Due to a prolonged, tedious debate over bike lanes for which there is not yet a concrete proposal, St. Paul’s Summit Avenue has been a frequent topic of discussion in the past few months.
In most of these discussions, it seems to be taken for granted that Summit is an expensive and exclusive street. Many of the houses essentially fit the bill for the term “mansion,” and there are plenty of 7-figure property values. The city’s registered student dwelling map shows only three student rental houses on the street in the area around the University of St. Thomas. Summit is not within reach for most people.
I recently spent the weekend in Chicago, staying with friends who live on Logan Boulevard. Like Summit, Logan is a beautiful, desirable street. It has grassy medians, historic homes and churches, and people constantly walking along the sidewalks or sitting in the grass. Though all of the lots are smaller, some of the buildings still have million-dollar property values.

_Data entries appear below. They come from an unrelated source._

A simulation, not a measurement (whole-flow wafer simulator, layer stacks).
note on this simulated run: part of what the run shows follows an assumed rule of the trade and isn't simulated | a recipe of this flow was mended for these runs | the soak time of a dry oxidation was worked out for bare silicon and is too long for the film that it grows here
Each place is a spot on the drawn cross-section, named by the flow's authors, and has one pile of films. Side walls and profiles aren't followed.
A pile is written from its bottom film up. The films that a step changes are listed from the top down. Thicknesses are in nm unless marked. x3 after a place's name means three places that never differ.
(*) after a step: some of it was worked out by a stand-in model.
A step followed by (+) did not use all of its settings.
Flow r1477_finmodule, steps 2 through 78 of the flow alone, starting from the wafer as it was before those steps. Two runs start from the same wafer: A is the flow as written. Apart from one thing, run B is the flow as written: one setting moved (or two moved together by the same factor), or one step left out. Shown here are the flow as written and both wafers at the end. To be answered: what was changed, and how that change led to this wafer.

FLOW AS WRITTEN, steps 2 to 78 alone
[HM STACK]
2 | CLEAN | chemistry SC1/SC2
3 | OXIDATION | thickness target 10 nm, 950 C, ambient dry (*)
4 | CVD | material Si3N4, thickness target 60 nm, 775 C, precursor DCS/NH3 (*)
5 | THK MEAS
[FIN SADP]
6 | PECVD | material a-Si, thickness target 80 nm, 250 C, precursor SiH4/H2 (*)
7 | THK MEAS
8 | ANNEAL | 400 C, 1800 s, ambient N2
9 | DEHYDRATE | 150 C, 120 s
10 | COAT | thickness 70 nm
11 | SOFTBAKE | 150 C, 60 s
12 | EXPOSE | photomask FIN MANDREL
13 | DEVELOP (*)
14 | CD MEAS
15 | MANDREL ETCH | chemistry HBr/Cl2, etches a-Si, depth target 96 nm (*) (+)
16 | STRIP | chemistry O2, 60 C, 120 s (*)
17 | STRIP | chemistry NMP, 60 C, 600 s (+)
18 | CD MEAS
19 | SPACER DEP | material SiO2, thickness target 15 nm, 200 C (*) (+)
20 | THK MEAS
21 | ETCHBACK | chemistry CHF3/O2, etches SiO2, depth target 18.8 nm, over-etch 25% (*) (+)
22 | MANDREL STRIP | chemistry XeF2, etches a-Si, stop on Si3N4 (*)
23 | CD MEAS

But unlike Summit, living on Logan is an option open to a pretty large variety of people. My friends that are college students working summer service jobs can afford to live in a nice triplex there. Meanwhile, as a Macalester student, it is nearly impossible to imagine students renting on Summit.
From Logan, we can envision the future attainable by legalizing neighborhood-scale density, particularly in our least affordable areas. The smarter zoning and land use on Logan shows us that Summit Avenue doesn’t have to be a wealthy enclave carved through St. Paul’s western half. And while Summit is a particularly out-of-reach strip of the city, learning from Logan’s better land use policies could make the whole city more accessible.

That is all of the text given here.